A week after GOP Congresswoman Michele Bachmann announced she won’t seek a fifth term, former Minnesota gubernatorial candidate Tom Emmer announced he will seek the party’s endorsement to run as her successor.
Emmer addressed supporters, including more than 10 of his former colleagues in the Minnesota Legislature, at a park by the Crow River in Delano, which he represented in the state House as Republican for three terms. He received the GOP gubernatorial endorsement in 2010 and was defeated by Gov. Mark Dayton in a three-way contest that included Independence Party candidate Tom Horner.
Emmer announced his entry into the congressional race with a speech that lasted a little bit more than seven minutes and drew major Twin Cities newspaper and television outlets. He harangued federal regulations and taxes.
“We need our elected representatives and bureaucrats in Washington to leave businesses and people to do what they do best: Create, innovate and prosper once again,” Emmer said.
Minnesota DFL Chairman Ken Martin released a statement criticizing Emmer as a polarizing figure even within the GOP.
“In Emmer’s unsuccessful 2010 run for governor, he drained Republican Party resources and turned off the party’s major donor community,” Martin said. “Many attribute his Ron Paul and Sarah Palin backed candidacy to sending Republican and Independent votes Tom Horner’s way.”
Bachmann in 2012 narrowly defeated her Democratic challenger Jim Graves, despite the 6th CD’s rock solid voting index in favor of Republicans. Graves was planning a rematch with Bachmann, but bowed out of the race a couple days after she announced her retirement. So far no Democrats have announced intentions to run in the 6th next year.
Emmer is the first Republican to enter the race, although there are a couple of elected officials in the St. Cloud area and northern Twin Cities suburbs that are frequently mentioned as considering a run. A number of political observers from the area note that Emmer is a formidable candidate in the GOP endorsement hunt in the 6th CD. Emmer’s base is in Wright County, which has the largest concentration of delegates of any county in the state.
Following his speech, Emmer told reporters he would “absolutely” abide by the 6th CD GOP’s endorsement.
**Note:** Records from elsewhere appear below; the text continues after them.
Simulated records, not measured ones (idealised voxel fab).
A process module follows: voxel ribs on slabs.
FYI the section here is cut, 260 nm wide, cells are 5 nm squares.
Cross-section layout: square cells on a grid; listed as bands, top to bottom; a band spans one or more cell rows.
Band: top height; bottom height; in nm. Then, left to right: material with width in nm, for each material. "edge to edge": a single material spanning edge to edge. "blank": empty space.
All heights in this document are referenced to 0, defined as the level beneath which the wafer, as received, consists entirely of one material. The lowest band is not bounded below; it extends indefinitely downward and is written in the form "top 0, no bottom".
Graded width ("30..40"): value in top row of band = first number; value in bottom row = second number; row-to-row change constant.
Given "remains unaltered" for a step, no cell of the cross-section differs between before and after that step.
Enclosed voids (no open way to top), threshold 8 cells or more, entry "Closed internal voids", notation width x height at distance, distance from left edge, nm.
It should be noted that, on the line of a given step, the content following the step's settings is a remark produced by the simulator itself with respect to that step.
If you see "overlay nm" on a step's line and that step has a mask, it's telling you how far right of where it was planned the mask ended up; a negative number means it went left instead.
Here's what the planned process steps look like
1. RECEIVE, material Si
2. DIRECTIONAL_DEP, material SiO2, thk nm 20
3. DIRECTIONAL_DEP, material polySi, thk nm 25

“Democrats historically have not been honoring their endorsements. Republicans now have been talking as though they don’t want to honor them, at least those that have money and they want to pick candidates themselves. I think they are making a huge mistake. The people that are the most important, if there is such a thing, to beginning this process are those grassroots people that care enough about their country that they are willing to take time away from their families and their businesses to show up and have that one-to-one meeting with the people that want to represent them. It starts there, and then they are the ones who do the work knocking on doors, pounding in signs and helping you get over the hurdle of the general election.”
Among the Republicans believed to be mulling a run are state Sen. John Pederson of St. Cloud, state Rep. Matt Dean of Dellwood and Anoka County Commissioner Rhonda Sivarajah. Carleton College political science professor Steven Schier said Emmer’s gubernatorial campaign, in which he won every county in the 6th CD by a large margin, gives him an advantage over other possible entrants who aren’t as widely known.
“I think the advantage Emmer has is that he has run statewide and has run district wide and his name recognition and his favorabilities among the Republican activists who populate the endorsement process are considerable advantages over any state legislator who might challenge him,” Schier said.
Asked what he learned from his unsuccessful gubernatorial run, Emmer said, “This is not a city council campaign, this is not a legislative campaign, this is not a county commissioner campaign. This is a much bigger deal. You have to understand there is a strategy and approach with people on the ground before an endorsement and then you have to transition into an primary and general election strategy.”
Emmer’s announcement event was also a show of strength among former and current GOP state legislators. Current legislators in attendance were Reps. Dave FitzSimmons of Albertville, Glenn Gruenhagen of Glencoe, Tom Hackbarth of Cedar, Jerry Hertaus of Greenfield, Ernie Leidiger of Mayer, Joe McDonald of Delano, Marion O’Neill of Buffalo, Cindy Pugh of Chanhassen and Nick Zerwas of Elk River.
Current GOP state senators that attended were Bruce Anderson of Buffalo, Dave Brown of Becker and Karin Housley of St. Marys Point.
Former legislators that attended were Senate Majority Leader Amy Koch of Buffalo, and Reps. Mark Buesgens of Jordan and Peter Adolphson of Minnetonka.